The problem with the lettuce might be one of two things; either my seeds are too old, or I planted them too deep.
The seeds I have for each type of lettuce are about three to four years old, and knowing this, I didn’t bother to over-seed each cell like I should have to guarantee something came up, I just planted two or three seeds in each and walked away.
The other possibility is that I planted them too deep. I’ve had some bad luck with lettuce in recent years, and I am starting to think it might be because I have been planting the seeds at 1/2 an inch deep. I have noticed that most gardeners that I follow on YouTube, or even on gardening shows on T.V. mention that they plant their lettuce seeds at a 1/4 of an inch deep, and they seem to have fantastic results.
When I plant some more later in the season here, I will make sure not only to plant it at 1/4 inch but also over seed it a bit… Unless I buy some new seed, which I just might do.

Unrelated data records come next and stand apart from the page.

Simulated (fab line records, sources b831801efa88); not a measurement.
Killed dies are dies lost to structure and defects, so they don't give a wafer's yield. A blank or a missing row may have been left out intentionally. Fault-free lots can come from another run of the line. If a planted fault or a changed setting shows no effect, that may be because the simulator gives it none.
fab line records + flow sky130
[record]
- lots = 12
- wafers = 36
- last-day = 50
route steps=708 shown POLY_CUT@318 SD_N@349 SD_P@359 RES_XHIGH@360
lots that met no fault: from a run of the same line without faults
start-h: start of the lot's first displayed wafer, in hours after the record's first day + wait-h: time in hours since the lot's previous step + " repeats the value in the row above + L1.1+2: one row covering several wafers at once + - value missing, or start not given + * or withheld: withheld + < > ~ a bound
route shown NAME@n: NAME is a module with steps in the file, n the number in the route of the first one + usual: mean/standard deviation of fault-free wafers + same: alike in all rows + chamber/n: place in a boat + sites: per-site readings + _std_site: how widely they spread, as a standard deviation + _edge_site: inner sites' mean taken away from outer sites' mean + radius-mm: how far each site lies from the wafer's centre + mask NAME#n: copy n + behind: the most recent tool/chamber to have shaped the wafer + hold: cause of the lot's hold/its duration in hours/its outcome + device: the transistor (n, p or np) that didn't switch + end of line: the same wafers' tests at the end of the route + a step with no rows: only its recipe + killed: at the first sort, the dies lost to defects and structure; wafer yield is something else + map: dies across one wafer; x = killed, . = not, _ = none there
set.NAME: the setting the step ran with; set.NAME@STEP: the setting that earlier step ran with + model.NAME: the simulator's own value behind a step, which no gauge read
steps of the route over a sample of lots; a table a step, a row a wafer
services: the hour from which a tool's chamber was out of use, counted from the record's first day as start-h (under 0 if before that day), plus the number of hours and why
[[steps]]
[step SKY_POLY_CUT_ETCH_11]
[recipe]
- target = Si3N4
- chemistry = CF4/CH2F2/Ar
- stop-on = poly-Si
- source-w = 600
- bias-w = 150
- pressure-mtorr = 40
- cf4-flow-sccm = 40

The transplanting went really well, I didn’t mash any baby seedlings with my big, stupid hands like I usually do, and the only thing that didn’t get planted were the White Alpine Strawberries. I’m going to let them get a little bigger before I put them into a bigger pot, or right out into the planter box they will have soon.
Now only the heat loving plants (tomatoes, basil, and peppers) will be on the heat mats at night. Everything else will just be left on their own with only the greenhouse for cover. I know the spinach, cabbage, kale, broccoli, and strawberries will be fine, but I am slightly worried about the mint, chives, and goji berries being left as is if it manages to get down to -5 or below. I guess we will just have to wait and see what happens.
On April 10th I planted four peas (I forgot to mention them in the video), a half row of Early Snowball Turnips, a half row of Round Scarlet White Radishes, a half row of German Giant Radishes, and I used seed tape to make a half row of Scarlet Nantes Carrots in the raised bed. The peas are situated in the back corner, with two across the back, two down the side, and the turnips and radishes are spread out in the middle with rows that are really too far apart. I couldn’t find my line making stick that I usually use, so that’s part of why the other part is I’m just really not good at eyeballing a line and making it straight for planting. Oh, and the carrots are across the front, and they will get another half row once the Goji Berries are out of the other part of the planter.
Which reminds me, a bunch of the Goji Berries from last year are coming back! I thought I had lost them since I never planted them until October in the greenhouse and by then they were so root-bound that it was hard to know when the roots ended and the soil began. So far I have five or six plants that are leafing out, so hopefully soon I’ll plant them in their spot in the yard.
I was going to talk more about the starting schedule that I have modified from Patrick Dolan’s own seed starting methods, but this post is getting really, really long, so I will save that for another time.
Thanks for reading if you did, and if you’re only here for the video, thanks for watching!